Generational ‘death sentence’: Young activists sue to stop GOP energy reforms
Children have a legal stake in climate change. After winning America’s first constitutional climate case brought by young people, the activists are now seeking a court order to roll back several of President Donald Trump’s energy policies. Their goal is to stop Trump’s orders that promote fossil fuels and hold the federal government accountable for the effects of climate change.
“Trump’s fossil fuel orders are a death sentence for my generation,” Eva Lighthiser, a 19-year-old, said in the complaint for Lighthiser v. Trump. “I am not suing because I want to, I am suing because I have to. My health, my future and my right to speak the truth are all on the line.”
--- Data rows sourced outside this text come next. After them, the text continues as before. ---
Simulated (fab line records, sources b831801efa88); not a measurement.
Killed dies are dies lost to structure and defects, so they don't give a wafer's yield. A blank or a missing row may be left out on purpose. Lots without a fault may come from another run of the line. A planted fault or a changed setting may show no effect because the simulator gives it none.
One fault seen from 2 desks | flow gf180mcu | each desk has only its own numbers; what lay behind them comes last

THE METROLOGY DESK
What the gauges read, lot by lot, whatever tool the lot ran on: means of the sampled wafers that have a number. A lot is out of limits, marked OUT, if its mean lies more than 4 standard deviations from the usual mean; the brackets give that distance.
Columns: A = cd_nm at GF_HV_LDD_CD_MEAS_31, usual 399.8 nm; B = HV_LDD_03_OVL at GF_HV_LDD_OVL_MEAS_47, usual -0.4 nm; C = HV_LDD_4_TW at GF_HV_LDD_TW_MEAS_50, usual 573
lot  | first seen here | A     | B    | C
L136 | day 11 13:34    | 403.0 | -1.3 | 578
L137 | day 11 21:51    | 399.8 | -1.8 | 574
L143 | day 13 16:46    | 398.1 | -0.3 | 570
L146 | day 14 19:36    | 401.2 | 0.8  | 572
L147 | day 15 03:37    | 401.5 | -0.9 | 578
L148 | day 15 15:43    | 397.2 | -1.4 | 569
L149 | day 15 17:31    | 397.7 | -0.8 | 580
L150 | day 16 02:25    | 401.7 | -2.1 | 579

In August 2025, lawyers from the Department of Justice asked U.S. District Judge Dana Christensen to toss the lawsuit. In its motion filed Aug. 4, the DOJ said the young advocates lack standing and that there is no constitutional right to energy policies. In addition, 19 states, as well as Guam, oppose this lawsuit and want the judge to dismiss it.
While the young people won their 2024 case in Montana’s state supreme court, arguing that the president’s drilling policies violated their constitutional rights, their federal case will likely prove to be a tougher battle. This year, the Supreme Court denied a similar federal climate lawsuit filed by the same nonprofit team behind the kids, Our Children’s Trust, after a decade-long legal battle.
The federal trial
A two-day hearing for the trial kicked off in a Missoula, Montana, federal courthouse last week. The children range from 7 to 24 years old. They plan to argue that Trump’s executive energy orders violated their Fifth Amendment rights.
“We’re seeing, especially when we’re talking about the fight for climate change, we are really seeing youth voices leading that charge,” Diana Imbert-Hodges, who runs Defying Legal Gravity, told Straight Arrow News.
Her nonprofit, a David Prize winner, teaches high school kids from low-income households about America’s legal system.
The 22 plaintiffs aim to show that Republicans violated their constitutional rights by accelerating global warming. According to The Associated Press, the plaintiffs plan to include testimony from a 19-year-old on the harms of wildfire smoke, a 17-year-old to speak about Trump’s role in her inability to ride an electric bus to school, and a 20-year-old Oregon woman being at risk of hurricanes and wildfires while attending college in Florida.
“Students can be able to bring litigation if necessary on the things that they really believe in to create the world that they want to see in the future,” Imbert-Hodges said. “And there’s no one else I put more faith in.”
First constitutional climate case brought by kids
Last year, the young environmental activists won in state court in Held v. Montana, where the historic ruling struck down a provision in the Montana Environmental Policy Act that limited consideration of climate impact in fossil fuel projects.
This was also the nation’s first constitutional climate case to go to trial, brought by children, according to Our Children’s Trust.
“In March 2020, 16 young Montanans courageously filed a lawsuit against their state, challenging laws and policies that promote fossil fuel development, accelerate the climate crisis, and inflict direct harm on their health and futures,” a July 2025 press release from the Our Children’s Trust said. “These laws, they argued, violate their constitutional rights to a clean and healthful environment, life, dignity, and freedom. The youth plaintiffs brought their claims to court to demand protection of their fundamental rights.”
In December 2024’s landmark decision, the Montana Supreme Court ruled that the state’s constitution includes a right to a stable climate, which includes future climate considerations and generations.
“Montana’s right to a clean and healthful environment and environmental life support system includes a stable climate system,” the court wrote, “which is clearly within the object and true principles of the Framers’ inclusion of the right to a clean and healthful environment.”
While Montana’s case applied the state’s constitutional framework, the federal case will face a tougher legal hurdle since the U.S. Constitution does not explicitly cite environmental protections in the same way that Montana’s Constitution does. The plaintiffs are focusing on a broader argument citing the Constitution’s “life and liberty” protections for their federal case.
“I’m interested to see sort of the creative arguments that will be made,” Imbert-Hodges said. “I don’t think it’s impossible, but I do think that it will be a much bigger hurdle because it is not clearly written. You’ll have to do some creative lawyering. But if anyone can do it, I do believe that the youth will be very creative in being able to sort of make these arguments.”
If the young advocates win their case, a favorable ruling could hold the federal government accountable for harms done to the environment, especially those that involve fossil fuels. It could also pave the way for more climate lawsuits similar in nature.